In his recent mid-year market commentary, Oakmark Fund Portfolio Manager Bill Nygren says that he “continue[s] to believe that today’s long-term investors will increase their capital more by investing in stocks than by investing in other assets”, and that “the long-term return for stocks purchased today is likely to be higher than historical average returns”.
Nygren gives three main reasons for his bullishness, with the first being valuations. “The S&P 500 trades at about 900 with operating earnings in 2009 expected to be in the $60s,” he says, adding that the big question is what “normal” earnings will look like going forward. “If 2009 earnings represent a ‘normal’ base from which mid-single digit growth resumes, then expected returns from an investment today would be several percentage points above government bonds, which is consistent with historical averages,” he says, noting that “typically when a recession ends, earnings recover much more rapidly than would be implied by normal earnings growth.”

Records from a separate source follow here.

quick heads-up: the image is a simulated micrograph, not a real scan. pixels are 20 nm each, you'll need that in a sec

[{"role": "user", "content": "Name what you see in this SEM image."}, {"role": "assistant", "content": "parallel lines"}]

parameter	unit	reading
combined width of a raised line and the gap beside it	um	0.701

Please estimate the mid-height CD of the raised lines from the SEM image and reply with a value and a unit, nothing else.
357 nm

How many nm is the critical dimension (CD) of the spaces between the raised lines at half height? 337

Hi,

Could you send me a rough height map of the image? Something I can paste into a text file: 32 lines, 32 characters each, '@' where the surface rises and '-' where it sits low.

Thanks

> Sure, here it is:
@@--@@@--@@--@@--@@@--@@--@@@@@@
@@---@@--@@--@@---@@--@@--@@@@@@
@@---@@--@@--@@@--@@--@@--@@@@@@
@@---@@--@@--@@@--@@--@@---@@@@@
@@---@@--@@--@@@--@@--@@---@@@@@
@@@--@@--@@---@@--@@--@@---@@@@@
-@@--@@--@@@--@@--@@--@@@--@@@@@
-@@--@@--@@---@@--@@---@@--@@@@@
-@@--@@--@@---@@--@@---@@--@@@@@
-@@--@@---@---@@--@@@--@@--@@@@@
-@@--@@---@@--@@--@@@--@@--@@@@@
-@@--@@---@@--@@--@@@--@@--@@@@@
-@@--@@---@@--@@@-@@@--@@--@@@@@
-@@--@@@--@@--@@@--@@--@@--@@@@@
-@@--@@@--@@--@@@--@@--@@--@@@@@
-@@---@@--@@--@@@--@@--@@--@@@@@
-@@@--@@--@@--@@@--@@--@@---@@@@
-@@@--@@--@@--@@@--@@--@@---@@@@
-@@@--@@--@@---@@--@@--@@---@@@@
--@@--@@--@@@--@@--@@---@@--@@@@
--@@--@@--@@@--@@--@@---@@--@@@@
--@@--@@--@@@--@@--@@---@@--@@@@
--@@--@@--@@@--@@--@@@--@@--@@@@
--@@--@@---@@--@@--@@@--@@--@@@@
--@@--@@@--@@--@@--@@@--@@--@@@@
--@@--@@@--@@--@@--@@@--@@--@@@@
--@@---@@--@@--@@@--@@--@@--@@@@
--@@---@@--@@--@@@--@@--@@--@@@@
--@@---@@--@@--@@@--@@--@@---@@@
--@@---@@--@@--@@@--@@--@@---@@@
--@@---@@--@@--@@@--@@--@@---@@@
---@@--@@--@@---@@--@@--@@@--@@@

“In our view, the biggest question concerning earnings is when they will recover, not if,” Nygren says. “Starting from a ‘normal’ P/E level, we believe the market should increase from here more or less as much as earnings recover, which would lead to above-average returns.”
Another bullish sign, according to Nygren, involves cash on the sidelines. “Before the 2008 bear market, [the ratio of money market funds to S&P 500 market value] had averaged about 18% since 1980, meaning that there was typically enough cash in money market funds to buy 18% of the S&P 500,” he says. “In March 2009 it peaked at 65%, more than three times its long-term average and more than twice its prior peaks.” At the end of the second quarter, that figure had fallen to 46% — lower, but still well above the long-term average. “We conclude that there is still plenty of fire power waiting to invest in stocks,” Nygren says.
Finally, Nygren cites investor sentiment. He believes most investors think the recent market surge wasn’t accompanied by improvement in the economy, and that investors should wait for a decline to buy stocks again. “While we applaud the effort to tie stock price movements to fundamentals, we have to ask, where were these fundamentalists when the market was in freefall?” Nygren says. “We believe that panicked investors, momentum investors and short sellers all combined to drive the market far beneath the level that was justified by the economy’s cyclical decline. In our view, the March low — not today’s market — was disconnected from fundamentals.”